1.Did the large number of homophones emerge through use of the written language?

No. Modern Japanese is the standardization of a 3 different scripts. Kanji, which are Chinese characters, katakana, which is a phonetic script made by simplifying Chinese, and hiragana. Katakana and kanji were used for official writing, and hiragana was used for informal writing. The Japanese government standardized the three scripts in 1915-ish and now they're all used together for different things.^

2. How do they manage to talk to each other, then?

Context, context, context. You can tell which homophone means what depending on the context and part of a sentence a word falls in. Sentences frequently consist of just the verb. Where we might say "turn it on" a Jap would say "on". Also Japanese people rarely interact with people outside their circle of friends/business acquaintances, and when they do it's in extremely formal circumstances where everybody knows what to say.

^Generally, katakana = foreign words, kanji = nouns/verbs, hiragana = grammatical markers(particles & verb conjugations)


Why is it that context is insufficient for written Japanese, but sufficient for spoken Japanese, especially given the terseness of spoken Japanese? How is it that many Japanese books (such as The Tale of Genji) were originally written using phonetic writing systems? Is modern Japanese so different?


Because context is more than just what words are being used. Facial expressions, who's speaking, gestures -- everything feeds into the context of the spoken language.

My favorite example of this was when I was watching "Bushi no ichibun," a samurai movie that came out a while ago. A man and a woman were in a house, and my wife and I could not figure out their relation. The woman says "Hey, you." And we both realized that the characters were married.

"Is modern Japanese so different?"

Yes. Yes it is. Japanese has gone through so many reforms that's it's almost a completely different language. Also take into account that the Take of Genji was the first written novel and you'll see why modern speakers would not be able to read Tale of Genji in it's original format.


What you are talking about in the married scene is the emotional context of the way she said "you". I guess in the movie she probably said "anata"? But this is not a very good example, as regardless of emotional context, simply using the word "anata" instead of his name is a solid contextual message that they are married. Otherwise she would say his name, or his "role" (father, older- brother, younger-brother, etc).

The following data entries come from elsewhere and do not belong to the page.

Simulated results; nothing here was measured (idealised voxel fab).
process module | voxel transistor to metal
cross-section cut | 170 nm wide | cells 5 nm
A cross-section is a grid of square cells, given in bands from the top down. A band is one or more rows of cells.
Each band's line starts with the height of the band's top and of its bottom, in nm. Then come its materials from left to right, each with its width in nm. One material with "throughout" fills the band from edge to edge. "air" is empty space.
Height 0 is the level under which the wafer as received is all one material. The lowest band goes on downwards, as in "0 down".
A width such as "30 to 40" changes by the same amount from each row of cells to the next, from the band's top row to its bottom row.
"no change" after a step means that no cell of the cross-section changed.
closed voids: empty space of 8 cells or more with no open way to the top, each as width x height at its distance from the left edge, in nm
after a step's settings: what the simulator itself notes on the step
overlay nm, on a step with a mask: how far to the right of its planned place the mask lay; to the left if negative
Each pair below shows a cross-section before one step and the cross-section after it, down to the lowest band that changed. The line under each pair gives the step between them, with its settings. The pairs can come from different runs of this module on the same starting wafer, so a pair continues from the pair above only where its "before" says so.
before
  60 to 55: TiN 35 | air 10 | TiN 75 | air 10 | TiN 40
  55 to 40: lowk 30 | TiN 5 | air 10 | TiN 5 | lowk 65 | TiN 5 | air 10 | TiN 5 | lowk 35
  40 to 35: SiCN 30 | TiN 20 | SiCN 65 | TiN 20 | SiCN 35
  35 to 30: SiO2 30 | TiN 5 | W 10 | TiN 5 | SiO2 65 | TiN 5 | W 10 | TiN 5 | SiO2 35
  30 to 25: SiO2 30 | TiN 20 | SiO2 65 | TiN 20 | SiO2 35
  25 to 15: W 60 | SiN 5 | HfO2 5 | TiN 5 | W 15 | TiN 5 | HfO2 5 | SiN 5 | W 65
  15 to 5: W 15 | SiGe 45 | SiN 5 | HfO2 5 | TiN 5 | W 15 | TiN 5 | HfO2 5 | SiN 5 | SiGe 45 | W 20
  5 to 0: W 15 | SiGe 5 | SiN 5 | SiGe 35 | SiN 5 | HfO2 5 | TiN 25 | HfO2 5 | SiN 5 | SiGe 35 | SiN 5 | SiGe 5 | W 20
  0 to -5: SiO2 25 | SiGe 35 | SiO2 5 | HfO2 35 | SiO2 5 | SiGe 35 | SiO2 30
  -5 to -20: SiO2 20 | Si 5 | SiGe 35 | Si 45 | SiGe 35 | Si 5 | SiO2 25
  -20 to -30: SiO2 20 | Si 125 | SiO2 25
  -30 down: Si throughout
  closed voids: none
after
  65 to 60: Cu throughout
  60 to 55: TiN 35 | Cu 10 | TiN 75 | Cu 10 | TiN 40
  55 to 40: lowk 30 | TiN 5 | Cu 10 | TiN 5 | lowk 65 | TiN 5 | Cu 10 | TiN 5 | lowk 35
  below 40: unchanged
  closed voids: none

I'm sure there are some sentences that require clarification, but this is true in english as well. But generally speaking, it is not an issue. Only very rarely do japanese people end up needing to disambiguate through pantomiming the strokes of kanji in the air or saying "you know, the first character from such and such, not the character from that other word" (except when discussing the writing of names, which is totally insane and is the real life version of the old monty python Throatwarbler Mangrove sketch).


I don't think blintson gave you a good answer for your first question. In fact,

(i) words derived from Chinese (kango) are a large part of written Japanese vocabulary;

(ii) kango came to Japanese largely through the writing system (not through massive Chinese immigration);

(iii) and most of the problematic homophones are kango. There aren't that many homophones in "yamato kotoba", the "native" Japanese words.

So, yes, a large number of homophones emerged through use of the written language. Of course they're part of the spoken language now, but the written language is significantly more formal and so still contains more kango, and therefore more homophones.

For some evidence on (i) and (ii) see http://en.wikipedia.org/wiki/Sino-Japanese_vocabulary

There are at least two reasons for (iii): spoken language naturally leads to different words having different sounds; on the other hand, many words that sound different in old Chinese end up sounding the same when adapted to the Japanese phonology. This is because Chinese has tones and consonants and vowels that don't exist in Japanese. So Chinese "kang1", "kang2", "kan1", "kan2", etc, all become "kan" in Japanese.

As blintson said, context is enough most of the time in conversation. Example for "yamato kotoba": hana can be "nose" or "flower", hashi can mean "bridge", "edge" or "chopsticks". As you can imagine, most of the time the intended meaning will be clear.

From the top of my head, I can only come up with 2 pairs of homophones that often elicit clarification in conversation: shiritsu can mean both "municipal" (市立) and "private"(私立). Annoying when you're talking about schools. Another is kagaku which can mean both "science" (科学) or "chemistry" (化学).


>Example for "yamato kotoba": hana can be "nose" or "flower", hashi can mean "bridge", "edge" or "chopsticks". As you can imagine, most of the time the intended meaning will be clear.

Those words are actually spoken differently, even though they share the same spelling in romanji (or hiragana). The stress accent is in a different place. This is similar to how in English, the noun "record" and the verb "record" are differently stressed despite their identical spelling.

Possibly a phonetic othography that included accent pitch would maintain greater readability once people were used to it. Unfortunately, people in Kansai put the stress on different syllables than the people of the Tokyo metropolitan area.